CS Studentzzz
CS Studentzzz

Reputation: 77

push, pop, and basic heap

Simple question when I mess around with cppreference and change the pop_heap

std::vector<int> v { 60 , 20 , 50 , 10 , 5 , 30 , 45 };

std::make_heap(v.begin(), v.end());

std::cout << "v: ";
for (auto i : v) std::cout << i << ' ';
std::cout << '\n';

std::pop_heap(v.begin(), v.end()); // moves the largest to the end


The result is:
v: 60 20 50 10 5 30 45 
after pop_heap: 50 20 45 10 5 30 60 

CPP Reference tells me that

std::pop_heap-Swaps the value in the position first and the value in the position last-1 and makes the subrange [first, last-1) into a max heap. This has the effect of removing the first (largest) element from the heap defined by the range [first, last).

I know I am missing something because if I read the would the first and last be swapped. I know that after everything is said and done the pop_heap will eliminate 60 but how is it that the order ends up the way it does. I think my not understand lies with last-1 but I cannot be sure

Upvotes: 2

Views: 1656

Answers (2)

jotasi
jotasi

Reputation: 5177

In std::pop_heap you specify first as v.begin(), which returns an iterator pointing to the first element and last as v.end() which, according to cplusplus.com "Returns an iterator referring to the past-the-end element in the vector container.". That means that last-1 actually is the last element in your vector. So the elements that are swapped are the first (60) and the last (45). Afterwards the subrange [first, last-1), meaning everything BUT the last element (which is now 60) is made into a heap again, meaning that the first element is the largest (50).

So for the order it is garantied that the first element in your vector is 50 and the last one is 60. As for the rest, cppreference states in the notes:

A max heap is a range of elements [f,l) that has the following properties:

  • *f is the largest element in the range
  • a new element can be added using std::push_heap()
  • the first element can be removed using std::pop_heap()

The actual arrangement of the elements is implementation defined.

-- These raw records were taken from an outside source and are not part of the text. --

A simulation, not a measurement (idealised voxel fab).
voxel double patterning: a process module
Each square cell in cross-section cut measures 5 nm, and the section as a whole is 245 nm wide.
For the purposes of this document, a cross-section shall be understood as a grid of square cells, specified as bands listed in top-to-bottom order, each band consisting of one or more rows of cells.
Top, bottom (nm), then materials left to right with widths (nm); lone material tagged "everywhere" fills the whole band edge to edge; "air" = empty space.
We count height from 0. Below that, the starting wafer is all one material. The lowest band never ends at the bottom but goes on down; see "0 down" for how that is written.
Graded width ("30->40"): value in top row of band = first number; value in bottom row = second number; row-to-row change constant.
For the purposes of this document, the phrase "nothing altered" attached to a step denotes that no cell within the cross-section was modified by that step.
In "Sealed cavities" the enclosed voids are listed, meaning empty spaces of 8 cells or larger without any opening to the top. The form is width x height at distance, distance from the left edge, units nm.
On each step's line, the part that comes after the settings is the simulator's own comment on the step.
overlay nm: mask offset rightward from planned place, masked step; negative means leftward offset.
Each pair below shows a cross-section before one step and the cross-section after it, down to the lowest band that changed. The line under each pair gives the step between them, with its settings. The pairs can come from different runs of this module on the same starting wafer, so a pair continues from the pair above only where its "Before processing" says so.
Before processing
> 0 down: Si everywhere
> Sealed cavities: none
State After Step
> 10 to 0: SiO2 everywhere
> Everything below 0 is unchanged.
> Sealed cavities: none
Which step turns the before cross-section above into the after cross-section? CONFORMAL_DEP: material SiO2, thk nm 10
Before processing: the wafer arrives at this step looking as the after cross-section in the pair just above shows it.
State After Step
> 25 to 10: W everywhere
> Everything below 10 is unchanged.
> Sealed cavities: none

So the rest is just aranged in a way to that is convenient for implementation of the methods.

Upvotes: 1

Danh
Danh

Reputation: 6016

Like it said, swap first with last - 1 then do something like std::make_heap(first, last - 1)

Note: first and last are 2 parameters of std::pop_heap which is your v.begin() and v.end() respectively. It means that it will swap v.begin() and v.end() - 1 in your example.